Over a million people have sat the test, which was intended to be a gateway into higher education for those over the age of 25 when it was introduced in 1977. Indeed, many have taken it several times and since 1991 anybody has been able to use the results to help them get into college or university.
In its heyday in the 1990s around 100,000 people would sit each of the two annual tests, one held in the spring and one in the autumn.
But the hope of being selected for higher education on the basis of the SweSAT results only attracted 43,354 people this time around.
“But we know from experience that five to six percent won’t turn up,” said Margaretha Hallgren, coordinator at the Swedish National Agency for Higher Education , who invigilated a test at Östra Real in Stockholm.
The capital was one of 130 towns where participants spent four hours and ten minutes of their Saturday. Swedish barracks abroad in Afghanistan, Kosovo, Bosnia and Cyprus, as well as Swedish schools in many European cities, also held the test.
The number of people sitting the spring test was around 5.5 percent lower than last year. That is the fourth drop in a row.

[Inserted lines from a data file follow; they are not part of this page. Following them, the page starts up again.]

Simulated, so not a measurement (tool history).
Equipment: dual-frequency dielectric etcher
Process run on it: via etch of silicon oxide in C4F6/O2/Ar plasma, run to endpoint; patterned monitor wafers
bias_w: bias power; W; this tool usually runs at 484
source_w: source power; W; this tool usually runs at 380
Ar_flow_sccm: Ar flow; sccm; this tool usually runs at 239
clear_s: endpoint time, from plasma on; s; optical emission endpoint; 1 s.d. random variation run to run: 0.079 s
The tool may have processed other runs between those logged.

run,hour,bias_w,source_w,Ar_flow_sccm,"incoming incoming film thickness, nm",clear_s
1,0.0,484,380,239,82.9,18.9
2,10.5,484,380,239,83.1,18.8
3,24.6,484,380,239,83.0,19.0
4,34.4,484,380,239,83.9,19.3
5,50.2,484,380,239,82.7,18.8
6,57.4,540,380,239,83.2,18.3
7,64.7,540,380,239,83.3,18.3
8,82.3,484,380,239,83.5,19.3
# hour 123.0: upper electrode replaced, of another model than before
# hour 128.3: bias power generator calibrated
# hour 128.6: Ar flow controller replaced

“The test’s significance is not going to lessen. But there are more education places now which means that many people can get in with their grades instead,” said Hallgren.
“The interest could also have been influenced by all the talk about graduates finding it harder to get jobs,” she added.
SweSAT tests the knowledge and abilities that are considered necessary skills for further studies. At least a third of applicants to college and university are assessed on the basis of their SweSAT results.